Today in San Diego, California, USA, the San Diego Grand Jury indicted 17 men suspected of being members of a kidnapping and death squad who are accused of killing at least 9 people from 2004 to 2007.

What started out as a "Mexican gang", made up of US Citizens, late in the 1990's, this group took Tijuana-style violence to the upscale suburbs of San Diego County, kidnapping, torturing and killing well-to-do residents, even after some families paid large ransoms. They killed a dozen people, committed as many as 20 kidnappings and trafficked methamphetamine to Kansas City, Mo., to finance its war with the cartel in Tijuana, all from their base in San Diego County.

The gang, a rogue cell of the Tijuana-based Arellano Felix drug cartel, moved across the border, from Mexico to the USA in 2002 and posed as U.S. law enforcement, donning FBI and police uniforms and caps while snatching victims outside homes and public places, said San Diego County prosecutors.

The gang targeted people it suspected of having links to organized crime, although some victims had no known criminal or other ties. "This rogue group of individuals is responsible for a string of brutal murders and kidnappings that demonstrate the ugly reality of cross-border violence," said San Diego County District Attorney, Bonnie M. Dumanis.

The gang was a rogue faction of the Arellano Felix operation moved into Southern California in 2002, and began kidnapping and shaking down people believed to be working as smugglers and launderers for Mexican traffickers.

Court documents show it operated for several years without attracting concerted action from law enforcement, amassing a fortune that helped pay for equipment that included fake badges and police lights and uniforms.

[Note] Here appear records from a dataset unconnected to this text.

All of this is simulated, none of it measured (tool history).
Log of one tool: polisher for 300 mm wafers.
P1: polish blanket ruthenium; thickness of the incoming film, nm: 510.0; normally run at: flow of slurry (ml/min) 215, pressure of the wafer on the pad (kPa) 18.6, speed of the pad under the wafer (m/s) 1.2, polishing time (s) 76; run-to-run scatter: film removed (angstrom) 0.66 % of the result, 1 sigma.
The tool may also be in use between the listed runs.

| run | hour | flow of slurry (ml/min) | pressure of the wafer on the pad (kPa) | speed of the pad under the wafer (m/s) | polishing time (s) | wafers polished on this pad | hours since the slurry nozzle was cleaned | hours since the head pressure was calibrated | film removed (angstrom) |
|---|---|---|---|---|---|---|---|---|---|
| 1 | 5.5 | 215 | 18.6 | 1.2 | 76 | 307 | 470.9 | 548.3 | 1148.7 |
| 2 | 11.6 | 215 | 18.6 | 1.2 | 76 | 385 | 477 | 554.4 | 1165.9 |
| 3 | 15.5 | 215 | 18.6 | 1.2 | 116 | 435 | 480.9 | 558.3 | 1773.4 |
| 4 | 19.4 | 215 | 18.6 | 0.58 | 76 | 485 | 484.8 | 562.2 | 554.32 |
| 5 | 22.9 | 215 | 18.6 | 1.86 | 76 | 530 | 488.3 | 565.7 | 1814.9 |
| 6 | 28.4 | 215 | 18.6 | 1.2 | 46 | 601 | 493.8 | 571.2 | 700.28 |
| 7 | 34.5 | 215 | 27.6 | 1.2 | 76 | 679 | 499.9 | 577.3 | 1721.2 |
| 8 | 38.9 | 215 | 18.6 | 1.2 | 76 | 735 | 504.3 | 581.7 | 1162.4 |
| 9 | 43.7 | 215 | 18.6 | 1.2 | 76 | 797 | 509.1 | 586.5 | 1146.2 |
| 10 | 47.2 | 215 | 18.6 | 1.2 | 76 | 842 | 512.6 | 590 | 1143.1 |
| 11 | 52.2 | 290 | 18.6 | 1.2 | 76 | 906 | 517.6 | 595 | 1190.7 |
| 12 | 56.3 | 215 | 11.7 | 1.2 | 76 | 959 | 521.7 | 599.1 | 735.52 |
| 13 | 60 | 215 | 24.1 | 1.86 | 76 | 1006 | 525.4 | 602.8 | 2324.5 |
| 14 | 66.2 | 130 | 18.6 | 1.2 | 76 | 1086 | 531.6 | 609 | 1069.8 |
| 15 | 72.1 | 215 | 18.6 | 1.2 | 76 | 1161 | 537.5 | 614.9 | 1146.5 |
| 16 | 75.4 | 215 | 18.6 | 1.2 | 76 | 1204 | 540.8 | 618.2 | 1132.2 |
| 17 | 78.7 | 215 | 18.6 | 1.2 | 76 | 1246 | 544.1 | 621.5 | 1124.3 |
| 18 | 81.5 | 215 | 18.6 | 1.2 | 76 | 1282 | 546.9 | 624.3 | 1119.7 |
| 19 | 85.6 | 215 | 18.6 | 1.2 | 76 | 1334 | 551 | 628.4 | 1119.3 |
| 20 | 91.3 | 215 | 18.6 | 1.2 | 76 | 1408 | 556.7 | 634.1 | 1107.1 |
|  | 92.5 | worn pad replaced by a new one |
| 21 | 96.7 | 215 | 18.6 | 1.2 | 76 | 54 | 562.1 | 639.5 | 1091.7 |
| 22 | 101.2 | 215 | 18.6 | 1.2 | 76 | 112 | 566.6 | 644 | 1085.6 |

Nine victims were killed from 2004 to 2007, and the bodies of two of them were dissolved in chemicals at a rented house in San Diego. Gang members were also charged with trying to murder a Chula Vista police officer in September 2005, peppering his car with high-caliber bullets before fleeing in a car.

Noted as a "Mexican-American" group, "Los Palillos", "the toothpicks", but was truly a group of American citizens, kidnapped victims in San Diego County and held them for ransom in suburban rental homes, said Mark Amador, a County of San Diego District Attorney, prosecutor. Mr. Amador said the kidnappers often killed their hostages whether or not they received money from the victims’ families and dumped the bodies around the county. The police said Los Palillos also used a vat of acid to liquefy two bodies. The group operated in the late 1990s and early 2000s in Tijuana, Mexico, as a cell of the Arellano Felix cartel.

Glaring spillover crime from Tijuana's criminal activities, the group was responsible for a series of drug rip-offs, robberies, ransom kidnappings and deaths-- also got involved in drug trafficking, according to authorities.

Police started getting chilling reports of criminals using tactics typically seen only on the streets of Tijuana: Men dressed in police uniforms and bullet-proof vests snatching victims in daylight and throwing them into cars before speeding off into traffic. Bodies bearing signs of torture were dumped.

The crimes haunted residents in such suburbs as Chula Vista and Bonita, where many prominent Tijuana families had moved to escape violence only to find that criminals had followed and blended into the cookie-cutter anonymity of American suburbia.

The veteran gang prosecutor leading the case, Deputy Dist. Atty. Mark Amador, said the gang was the most vicious he's ever prosecuted. "I've never seen a more ruthless, cold-blooded, sociopathic group," he said.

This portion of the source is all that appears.